University honours former student who foiled train terror attack
Release Date 11 December 2015
The University of Reading has awarded a Distinguished Fellowship to former student Chris Norman, for his bravery in foiling a suspected terror attack on a train in France four months ago.
The Distinguished Fellowship was presented at the University's annual winter graduation ceremony at its London Road campus - 37 years after Ugandan-born Mr Norman, now a management consultant, graduated with an MSc in Regional and Urban Planning Studies in 1978.
Mr Norman and three American passengers helped overpower and then subdue an attacker armed with an AK47 assault rifle, on a train travelling from Amsterdam to Paris and carrying more than 500 passengers on 21 August this year.
Grandfather Mr Norman, 62, helped tackle the suspected terrorist to the ground, held down his left hand, before tying the attacker's hands behind his back and holding him until security forces arrived.
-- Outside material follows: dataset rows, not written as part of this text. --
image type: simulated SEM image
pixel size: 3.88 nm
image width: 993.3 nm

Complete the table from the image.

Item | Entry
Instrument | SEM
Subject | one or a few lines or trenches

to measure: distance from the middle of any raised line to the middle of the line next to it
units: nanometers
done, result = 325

Police later said the attacker, 25-year-old Ayoub El Khazzani, was armed with 270 rounds of ammunition and also had bottle of petrol.
At today's ceremony University of Reading Vice-Chancellor Sir David Bell told hundreds of graduates and guests that Mr Norman was "an exceptional man".
'The word 'hero' is sometimes used loosely but in his case it is utterly justified' -- Sir David Bell
Sir David said: "The word 'hero' is sometimes used loosely but in his case it is utterly justified. His immense bravery should be, and is, a great source of pride for all those that know him. As his university, we are proud to count ourselves in that group, humbled though we are in the face of such heroism."
After receiving the award Mr Norman said: "I'm very honoured by the University having given me the award, and I was quite moved by the ceremony... (there was a) huge amount of applause. It was good to be back at the University and good to be back in the environment.
"I'm just another guy like anybody else. To be honest if I was in the same situation again right now I don't know whether I would act in the same way. What I am pleased about to a certain extent is perhaps our example can give people hope and make you think, OK, if you see a terrorist, maybe we all need to act."
Mr Norman, who is British but grew up in southern Africa, is an entrepreneur and business consultant and lives in Nimes, France. His actions also led French President Francois Hollande to appoint him a Knight of the Legion of Honour (Chevalier Legion d'Honneur), France's highest civilian award, earlier this year.